Eventually, I scraped together enough money to buy my first racecar, which I drove to Goodwood. Unfortunately, I was rejected by the scrutineer, because I did not have a reverse gear.
Looking and feeling pretty unhappy, I bumped into our chief timekeeper, Mr. Ebblewhite, whose father was the chief handicapper and timekeeper at Brooklands, who asked me why I was looking so glum.
I explained that I had been rejected from my very first race, and he told me that I needed to talk to Mr. Mathews. It turned out that Mr. Mathews was previously the chief scrutineer at Brooklands.
Looking over at my 1926 chain-driven Frazer Nash “Union Special”, Mr. Mathews asked whether I had any spare chains, which I kept in an old green galvanized bucket.
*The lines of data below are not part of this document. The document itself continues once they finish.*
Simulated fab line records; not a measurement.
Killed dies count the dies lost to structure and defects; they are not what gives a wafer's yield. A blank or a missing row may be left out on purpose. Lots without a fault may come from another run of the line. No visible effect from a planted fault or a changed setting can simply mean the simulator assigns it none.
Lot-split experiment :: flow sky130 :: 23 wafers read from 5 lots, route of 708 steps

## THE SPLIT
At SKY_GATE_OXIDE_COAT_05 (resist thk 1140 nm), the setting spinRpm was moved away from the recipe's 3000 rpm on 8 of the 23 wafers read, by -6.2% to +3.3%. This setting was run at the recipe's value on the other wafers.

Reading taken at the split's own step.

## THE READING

Immaculate in his pressed grey flannel trousers, polished shoes, white shirt, Brooklands tie, and blazer I was horrified when he took out an oily length and instructed me to pull the back seat out of the “Frash.”
He then wrestled around with the chain, installing it between the bevel gear drive and the back axle. Walking several yards away he fished out of his top pocket a white handkerchief and told me that when he lowered it, I should simultaneously release the clutch.
Mr. Mathews dropped the hanky, I dropped the clutch, there was a loud bang, and a snake of broken chain slithered out behind me, whilst my car rolled back a couple of inches. “Young man, you have got a reverse gear, and you can race.”
Understand I was not vintage/pre-war racing …. I simply had an old car, because it was all I could afford.
I was competing against Jaguar E-Types, Austin Healeys, TR Triumphs, TVRs, ACs and the like, and everyone was looking down their noses at me.
It would be wonderful to say that I won my very first race, but if memory serves me correctly, I did make it to the podium with a third place.
Thus, from early on, I learned that a confidently driven pre-war car could be competitive against the cars of the day.